Incredible photos show San Francisco's 'startup district' before the tech industry moved in

A former warehouse and light industrial district, South of Market is San Francisco’s biggest tech hub. It’s not uncommon to watch entrepreneurs and Uber cars whiz by tent cities, or look out at the tallest man-made structures west of the Mississippi River rising over dilapidated auto body shops.

South of Market, often referred to as SoMa, is a neighbourhood in flux. It always has been.

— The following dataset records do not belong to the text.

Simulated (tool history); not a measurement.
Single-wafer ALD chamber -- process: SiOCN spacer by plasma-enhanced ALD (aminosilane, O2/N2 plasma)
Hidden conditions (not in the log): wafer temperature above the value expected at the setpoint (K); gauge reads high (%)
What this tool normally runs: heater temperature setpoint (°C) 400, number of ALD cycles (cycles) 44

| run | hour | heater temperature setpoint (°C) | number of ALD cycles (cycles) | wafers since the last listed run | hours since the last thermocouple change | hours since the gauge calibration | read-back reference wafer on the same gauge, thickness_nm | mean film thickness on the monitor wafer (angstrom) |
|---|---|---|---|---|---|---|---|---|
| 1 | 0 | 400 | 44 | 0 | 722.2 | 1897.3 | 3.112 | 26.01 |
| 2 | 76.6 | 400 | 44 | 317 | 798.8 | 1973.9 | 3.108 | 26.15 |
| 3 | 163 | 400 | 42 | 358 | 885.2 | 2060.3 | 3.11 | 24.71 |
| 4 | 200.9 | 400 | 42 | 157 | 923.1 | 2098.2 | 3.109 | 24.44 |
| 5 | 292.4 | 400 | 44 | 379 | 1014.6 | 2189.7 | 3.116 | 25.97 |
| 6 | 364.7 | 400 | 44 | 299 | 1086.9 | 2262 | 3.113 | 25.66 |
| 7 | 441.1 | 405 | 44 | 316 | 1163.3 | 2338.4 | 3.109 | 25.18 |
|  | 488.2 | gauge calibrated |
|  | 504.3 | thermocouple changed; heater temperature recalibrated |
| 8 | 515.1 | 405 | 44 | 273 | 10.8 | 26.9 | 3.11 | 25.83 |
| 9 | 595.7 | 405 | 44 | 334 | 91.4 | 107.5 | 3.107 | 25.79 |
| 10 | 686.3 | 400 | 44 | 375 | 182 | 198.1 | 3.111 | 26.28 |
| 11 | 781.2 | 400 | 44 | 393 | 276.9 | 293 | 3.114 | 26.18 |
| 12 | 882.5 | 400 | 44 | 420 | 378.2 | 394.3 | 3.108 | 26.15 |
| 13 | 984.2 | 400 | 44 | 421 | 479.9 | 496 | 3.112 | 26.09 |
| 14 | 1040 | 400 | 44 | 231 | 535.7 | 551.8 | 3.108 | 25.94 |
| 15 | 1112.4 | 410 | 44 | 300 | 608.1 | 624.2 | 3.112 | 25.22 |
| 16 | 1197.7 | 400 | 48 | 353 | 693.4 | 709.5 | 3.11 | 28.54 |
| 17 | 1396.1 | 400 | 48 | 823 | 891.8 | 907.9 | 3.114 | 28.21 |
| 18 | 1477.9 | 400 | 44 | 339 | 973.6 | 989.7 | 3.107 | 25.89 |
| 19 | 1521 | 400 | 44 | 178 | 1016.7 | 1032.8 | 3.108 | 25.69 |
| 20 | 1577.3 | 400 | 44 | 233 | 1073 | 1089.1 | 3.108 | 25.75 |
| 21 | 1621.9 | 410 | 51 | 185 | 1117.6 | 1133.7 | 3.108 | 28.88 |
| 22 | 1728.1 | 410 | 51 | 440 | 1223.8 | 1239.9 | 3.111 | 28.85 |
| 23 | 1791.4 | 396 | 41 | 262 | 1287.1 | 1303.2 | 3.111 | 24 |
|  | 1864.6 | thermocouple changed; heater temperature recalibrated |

Photographer Janet Delaney arrived in the summer of 1978 with her massive, old-fashioned view camera in tow. At the time, the financial sector put a squeeze on small businesses and affordable housing to make room for the Moscone Center, the city’s largest convention hall, which has hosted Apple, Google, and Microsoft special events over the years.

Delaney, a graduate student then and a professor at UC Berkeley now, wanted to capture the working class communities that made up SoMa, before they disappeared.

Delaney shared some of her images with Business Insider. You can find more on her website.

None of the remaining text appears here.